If you use a very verbose output (small coefficients printed), you can restrict the number of CI determinants printed in the summary with --weightfilter. This will influence the summary table and the orbital cubes, that need to be calculated.

Gnuplot is then used to plot the spectrum (remaining states after --s2filter and within --energyfilter (in eV)) and save it to Spectrum.png in the output directory. A convolution of the stick spectrum is done by gaussian functions, for which the full width at half maximum can be specified with --fwhm (in electron Volt).

If you want to plot specific states, which can not be accessed otherwise (because they are dark for example), you can use the --states option. It will select only the states specified for cube generation and in the table summary but not touch the other filtering options, which are now only applied for plotting of the spectrum.

Calculating Cubes

Relevant arguments:

  • --outdir
  • --multiwfn
  • --nocalcorbs
  • --nocalccdds
  • --energyfilter
  • --cddcalculator

Charge difference densities and and orbitals are stored in cube files. If they are already present, you can use them (give --nocalcorbs and/or --nocalccdds). You will need to make sure, that they are available in the output directoy and named properly. Orbital cubes must be called orb${NORB}.cube, where $NORB is the number of the orbital (start counting from 1) and has no leading zeros. Alpha and beta orbitals of unrestricted wavefunctions are distinguished solely by this number, where the alpha orbitals have numbers from 1 to (number of basis functions) and the beta orbitals have numbers from (number of basis functions + 1) to (number of basis functions * 2). Charge difference density cube need to be labeled as CDD${NSTATE}.cube, the corresponding holes as hole${NSTATE}.cube and the electrons as electron${NSTATE}.cube. If cubes exist (from a previous calculation or calculated on a fast computer or something) and you want to use them, specify --nocalccubes. Otherwise existing cubes will be overwritten.

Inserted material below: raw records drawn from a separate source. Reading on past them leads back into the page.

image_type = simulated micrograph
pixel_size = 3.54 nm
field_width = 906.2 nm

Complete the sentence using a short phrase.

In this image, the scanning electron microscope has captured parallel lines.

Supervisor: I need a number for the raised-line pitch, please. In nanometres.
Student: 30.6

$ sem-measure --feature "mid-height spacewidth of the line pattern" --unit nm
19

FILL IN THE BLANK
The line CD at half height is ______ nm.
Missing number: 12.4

If cubes are not available yet, Exckel will call an external program to calculate orbitals from the log file and the wavefunction.

The CDDs can be calculated by Multiwfn or, if you use a QC code not supported by Multiwfn, such as NWChem, by Exckel internal functions, which neglect cross terms of the CDD. The REPA based internal calculation of CDDs is quite fast and deals with arbitrary high excitations but neglects the cross terms and needs cube for the orbitals, which can be calculated beforehand by Exckel or already be present. Be aware, that the precision here is limited by the accuracy of the log file. Also be aware that for REPA based CDDs all orbital cubes needs to be stored in RAM, so you might maybe need a few GiB.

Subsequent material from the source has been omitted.